One of the most beautiful natural phenomena on Tenerife is the Sea of Clouds, whereby a massive bank of cloud can be seen hovering over the ocean, stretching for miles along the horizon in an almost perfect straight line. This is a rare embodiement of the two most important systems driving climate on the planet, winds and ocean currents, both of which merge here. The position of Tenerife close to the African continent, fed by the Canary Current and swept by the Trade winds, famously brings a year-round temperate climate when it should be much hotter, attracting hordes of tourists. But these climatic factors have also brought a darker aspect to the island, linking it to one of humanity’s greatest unhealed wounds. That of the Transatlantic Slave Trade.
Back in the sixteenth century, the Portuguese and Spanish traders discovered that the prevailing north easterlies of the mid latitudes could blow a ship across the Atlantic Ocean, and even better, the south easterlies on the other side could blow them back again. They soon embarked on a trade that was to last for over four hundred years: the transportation of human cargo to the Caribbean to provide slave labour for the newly established plantations. Portuguese ships would take slaves from the East African coast, then head off to the Canary Islands where they would pick up the Trade winds and currents that would propel them across the Atlantic, and back again with their cargo.
It wasn’t long before other European countries joined in and over the next 366 years, around twelve million Africans were loaded onto around 35,000 ships and trafficked in unimaginable conditions to face a life of servitude and brutalisation. The vast majority would have passed through the Canaries on their way to the Caribbean via the North and South Atlantic. Even with the propulsion of the trade winds, the voyage was at least a month long, sometimes much longer, and full of violence, horror, extreme fear and discomfort. Storms would have been frequent, causing nauseating sea conditions, and navigation uncertain. It is estimated that around one million Africans died whilst crossing the Middle Passage alone.
Thereafter countless millions of Africans were treated as commodities, and worse, by the European powers who saw them as ethical and legitimate sources of wealth and to provide sugar and rum to European tables, and later tobacco, rice, coffee and cotton. Britain in particular was to profit from the trade and it is estimated that for a period of around two hundred and fifty years, from the early voyages of Hawkins up to the abolition of slavery in 1807, a third of all slave voyages originated from British ports.
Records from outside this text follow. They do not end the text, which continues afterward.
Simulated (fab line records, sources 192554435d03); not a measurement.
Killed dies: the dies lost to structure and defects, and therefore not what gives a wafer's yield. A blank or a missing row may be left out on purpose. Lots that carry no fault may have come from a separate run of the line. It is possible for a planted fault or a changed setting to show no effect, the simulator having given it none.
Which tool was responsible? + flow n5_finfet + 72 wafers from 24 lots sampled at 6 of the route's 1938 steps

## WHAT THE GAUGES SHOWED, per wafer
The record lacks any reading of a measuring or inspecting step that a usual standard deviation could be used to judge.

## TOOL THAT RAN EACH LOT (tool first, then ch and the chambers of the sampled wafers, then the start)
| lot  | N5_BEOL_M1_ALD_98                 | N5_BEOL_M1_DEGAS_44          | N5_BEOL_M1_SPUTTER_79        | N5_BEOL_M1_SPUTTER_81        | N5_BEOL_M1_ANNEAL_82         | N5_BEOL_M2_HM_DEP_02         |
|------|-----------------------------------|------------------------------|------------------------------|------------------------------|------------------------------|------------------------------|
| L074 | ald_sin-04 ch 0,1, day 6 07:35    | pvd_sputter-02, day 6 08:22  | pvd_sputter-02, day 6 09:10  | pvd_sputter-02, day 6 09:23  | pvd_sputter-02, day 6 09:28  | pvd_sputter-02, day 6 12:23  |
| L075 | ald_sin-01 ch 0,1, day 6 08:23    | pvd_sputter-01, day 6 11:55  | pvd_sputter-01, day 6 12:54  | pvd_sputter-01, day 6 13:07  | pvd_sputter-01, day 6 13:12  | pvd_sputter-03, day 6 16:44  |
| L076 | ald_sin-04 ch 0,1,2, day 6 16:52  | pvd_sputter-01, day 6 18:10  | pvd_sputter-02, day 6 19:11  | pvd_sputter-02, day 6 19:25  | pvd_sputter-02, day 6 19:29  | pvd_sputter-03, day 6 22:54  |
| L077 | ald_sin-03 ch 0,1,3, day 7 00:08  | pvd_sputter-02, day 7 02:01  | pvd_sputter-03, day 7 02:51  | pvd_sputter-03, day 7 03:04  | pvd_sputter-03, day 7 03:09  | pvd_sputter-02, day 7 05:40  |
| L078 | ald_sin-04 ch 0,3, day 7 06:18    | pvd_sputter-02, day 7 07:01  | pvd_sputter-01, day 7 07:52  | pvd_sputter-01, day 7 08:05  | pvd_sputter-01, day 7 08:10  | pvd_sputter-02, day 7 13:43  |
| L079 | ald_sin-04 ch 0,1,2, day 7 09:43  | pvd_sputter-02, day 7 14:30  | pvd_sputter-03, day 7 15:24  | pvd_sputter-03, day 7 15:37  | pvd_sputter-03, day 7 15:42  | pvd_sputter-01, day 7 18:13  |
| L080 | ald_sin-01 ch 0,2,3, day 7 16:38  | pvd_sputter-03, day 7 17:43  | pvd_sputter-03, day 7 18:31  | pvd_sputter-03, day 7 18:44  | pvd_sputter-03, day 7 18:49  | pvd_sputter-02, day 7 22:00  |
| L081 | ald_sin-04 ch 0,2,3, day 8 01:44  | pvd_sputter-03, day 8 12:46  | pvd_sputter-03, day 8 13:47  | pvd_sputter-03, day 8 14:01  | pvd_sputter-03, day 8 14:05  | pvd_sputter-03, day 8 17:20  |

And how does all this affect us today? What is the legacy of this shocking episode is our collective history? It is of course deep and varied and hard to quantify. On one hand, a handful of Europeans experienced the privilege of great wealth and founded large country estates, bequeathed libraries and sponsored the arts, all of which still exist today. For Africa, the legacy is entirely negative. In addition to the emotional and psychological scars inflicted by slavery and racism, there were also huge economic and cultural consequences. The continent lost its strongest and healthiest men over a sustained period, and tribes were deliberately rifted and set against each other, crippling economic growth at a time when other nations were booming. Communities were ripped apart by the constant trafficking, and as European slave traders relied on Africans themselves to round up captives and bring them from the exterior to the coast, warfare and division was deliberately encouraged. It was the prisoners of war who were sold by the captors, so the tools of war, i.e. guns, were provided by Europeans for Africans to use against Africans. Which they did, in the name of profit.
With the advent of the ages of steam and later technologies,
we have almost forgotten the role that the Trade winds played in the Transatlantic
Slave Trade. But as we collectively try to move forward and establish a future
based on our grandest and highest vision of ourselves, we can ill-afford to forget
the human impact. European reluctance to
take full responsibility for fear of reparation payments, and African
reluctance to look at their own part in providing themselves as slaves are
keeping these wounds fresh today, resulting in vulnerability to yet more
corruption and exploitation, particularly in the heart of Africa, which is also
geographically the heart of the world.